Example
DO I =2, 4
IB(I) = IA(I-1)
IA(I) = IC(I)
ENDDO
This code contains a recurrence caused by the subscript (I-1) hence the vector version would produce incorrect results.
Example
DO 20 J = 2, M
Z(J) = YY(J) + TEMPA
R(J) = Z(J + 1)/TEMPB
20 CONTINUE
Array Z is both defined and referenced within the loop ie one appearance is the key definition where array Z is defined and the other reference is where array Z is referenced. Using the key definition and the other reference it is then possible to test the loop in the following steps:
relative to the array's key definition, determine whether the other reference is in the previous or the subsequent area as illustrated in the diagram.
In the example Z(J) is the key definition and Z(J+1) or the other reference is subsequent to the key definition.

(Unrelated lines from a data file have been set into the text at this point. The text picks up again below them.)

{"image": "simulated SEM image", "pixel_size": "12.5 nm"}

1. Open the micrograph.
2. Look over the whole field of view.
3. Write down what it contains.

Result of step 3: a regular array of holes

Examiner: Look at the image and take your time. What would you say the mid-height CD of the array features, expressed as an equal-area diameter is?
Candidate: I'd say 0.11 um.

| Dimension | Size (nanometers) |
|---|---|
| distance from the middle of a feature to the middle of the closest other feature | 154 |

determine if the subscript of the other reference is greater than or less than the subscript of the key definition eg Z(J+1) is greater than the subscript for Z(J).
determine whether the array subscripts are incrementing or decrementing on each iteration of the loop eg J is incrementing on each iteration.
The use of an array in a loop has the following characteristics:
An array's other reference is either Previous or Subsequent to its key definition
The subscript on the other reference is either Greater or Less than on the key definition
The array's subscript is either Incrementing or Decrementing
These characteristics can be abbreviated to summarize a total of 8 possibilities for loop-dependency analysis with 4 of these cases indicating dependencies that inhibit vectorization eg SLD, SGI, PLI, PGD.
The following examples of illustrate situations which inhibit vectorization:
SUBROUTINE SGI(A, B, C) ! Subsequent, Greater, Incrementing
DIMENSION A(100), B(100), C(100)
DO 10 I = 1, 99
A(I) = B(I)
C(I) = A(I+1)
10 CONTINUE
END
SUBROUTINE SLD(A, B, C) ! Subsequent, Less, Decrementing
DIMENSION A(100), B(100), C(100)
DO 10 I = 100, 2, -1
A(I) = B(I)
C(I) = A(I-1)
10 CONTINUE
END
SUBROUTINE PLI(A, B, C) ! Previous, Less, Incrementing
DIMENSION A(100), B(100), C(100)
DO 10 I = 2, 100
B(I) = A(I-1)
A(I) = C(I)
10 CONTINUE
END
SUBROUTINE PGD(A, B, C) ! Previous, Greater, Decrementing
DIMENSION A(100), B(100), C(100)
DO 10 I = 99, 1, -1
B(I) = A(I+1)
A(I) = C(I)
10 CONTINUE
END
The following examples of code do not inhibit vectorization
SUBROUTINE SGD(A, B, C) ! Subsequent, Greater, Decrementing
DIMENSION A(100), B(100), C(100)
DO 10 I = 1, 99, -1
A(I) = B(I)
C(I) = A(I+1)
10 CONTINUE
END
SUBROUTINE SLI(A, B, C) ! Subsequent, Less, Incrementing
DIMENSION A(100), B(100), C(100)
DO 10 I = 2, 100
A(I) = B(I)
C(I) = A(I-1)
10 CONTINUE
END
SUBROUTINE PLD(A, B, C) ! Previous, Less, Decrementing
DIMENSION A(100), B(100), C(100)
DO 10 I = 100, 2, -1
B(I) = A(I-1)
A(I) = C(I)
10 CONTINUE
END
SUBROUTINE PGI(A, B, C) ! Previous, Greater, Incrementing
DIMENSION A(100), B(100), C(100)
DO 10 I = 1, 99
B(I) = A(I+1)
A(I) = C(I)
10 CONTINUE
END
DO 20 J = 2, M, 2
Z(J) = Y(J) + TEMPA
R(J) = Z(J+1) / TEMPB
20 CONTINUE
A potential dependency exists in this loop in that the Z array is both defined and referenced in the loop: -
Z(J) is the key definition and Z(J+1) is the other reference.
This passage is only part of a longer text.